A Republic, if You Can Keep It
Democracy requires work to keep it running
Tomorrow is the 4th of July.
It’s a day where hundreds of millions of people across the United States will gather to celebrate their country, its history, and its glorious ideals.
It’s a day where their country will once again fail spectacularly to keep up those ideals.
Tens of thousands of new people are being detained by ICE every week, citizens are being shot in the street, protestors — once protected by the First Amendment — are being charged with terrorism and given 50 to 100 years in prison.
The man in the White House is a tyrant, exactly the sort of creature that the Founding Fathers established the U.S. to escape. A wannabe King without a crown, who can’t stand to hear the word ‘no.’
A man who doesn’t respect freedom.
When the Constitutional Convention was held back in 1787, there was debate and uncertainty about what kind of government the new fledgling country would have. It just came out of a serious war of independence from the British monarchy, and the people weren’t keen for a repeat.
So when Benjamin Franklin left the room, the crowd of onlookers held their breath.
One nervous citizen asked, “What sort of government do we have?”
And Benjamin Franklin famously answered, “A Republic, if you can keep it.”
What he meant was that democracy is fragile. It’s a tiny bird with hollow bones, beating its wings as hard as it can to stay aloft. It depends on its people to help it lift the weight of the nation off the ground.
Democracy, as I’ve said many times, only functions on the backs of its citizens.
Your actions make or break it. Either you keep it going by doing your civic duties, voting and protesting and keeping informed and showing up to hold truth to power…
Or you don’t. And it all falls apart.
I hope y’all enjoy your 4th of July celebrations. But I also hope they inspire you to remember what your country is supposed to be.
A Republic. Not a monarchy, not an oligarchy, not a deranged dystopian ethnostate as Trump and his cronies so badly want.
The world has always trended towards progress. You’ve gone past what your Founding Fathers built to introduce greater equality, end the barbaric practices like slavery — sort of, you’ve got work to do there — and give more rights to your citizens.
But there’s so much more room for improvement. So much space to grow.
This 4th of July should be a reminder of the fight you have on your hands, and an inspiration to stand up. Let it be a day of protest as much as a day of joy. Take your country back from the evil brewing in the halls of power.
If you do, it will remain a democracy. If you do, don’t just settle for the status quo — build it better than it was before. Build a country where everyone has a voice, not just the straight, white, cisgender, able-bodied wealthy men that currently hold the most power.
Make it a country where diversity is celebrated and respected, not treated like a dirty word.
Make a country where people live freely, no longer marginalized and sidelined for their skin colour, their birth place, their level of ability, their religion or sex or gender or who they love.
Then, for once, America will stand for that lofty goal it once professed but always fell short of achieving; all men created equal. All people created equal.

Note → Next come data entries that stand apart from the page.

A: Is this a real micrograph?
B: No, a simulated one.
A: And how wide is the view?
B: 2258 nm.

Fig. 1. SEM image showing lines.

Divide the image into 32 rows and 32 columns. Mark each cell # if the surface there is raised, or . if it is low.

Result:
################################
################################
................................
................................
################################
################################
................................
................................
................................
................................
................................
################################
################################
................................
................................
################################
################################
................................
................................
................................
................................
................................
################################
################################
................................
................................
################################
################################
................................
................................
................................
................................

A true democracy. If you can keep it.
Solidarity wins.


I love your article!
I know many of us throughout the world hope that this July 4 the United States wakes from its slumber, sees the problem at hand and rapidly works to improve the situation so that it becomes a vastly better nation than it has ever been.
But I fear that Americans celebrate and glorify their nation on July 4. Many US writers I have read suggest they will be treating the date as a day of introspective examination, others as a day of mourning for what was. I hope that many of their fellow citizens take similar paths and that it translates into action to ease the flight of that fragile bird.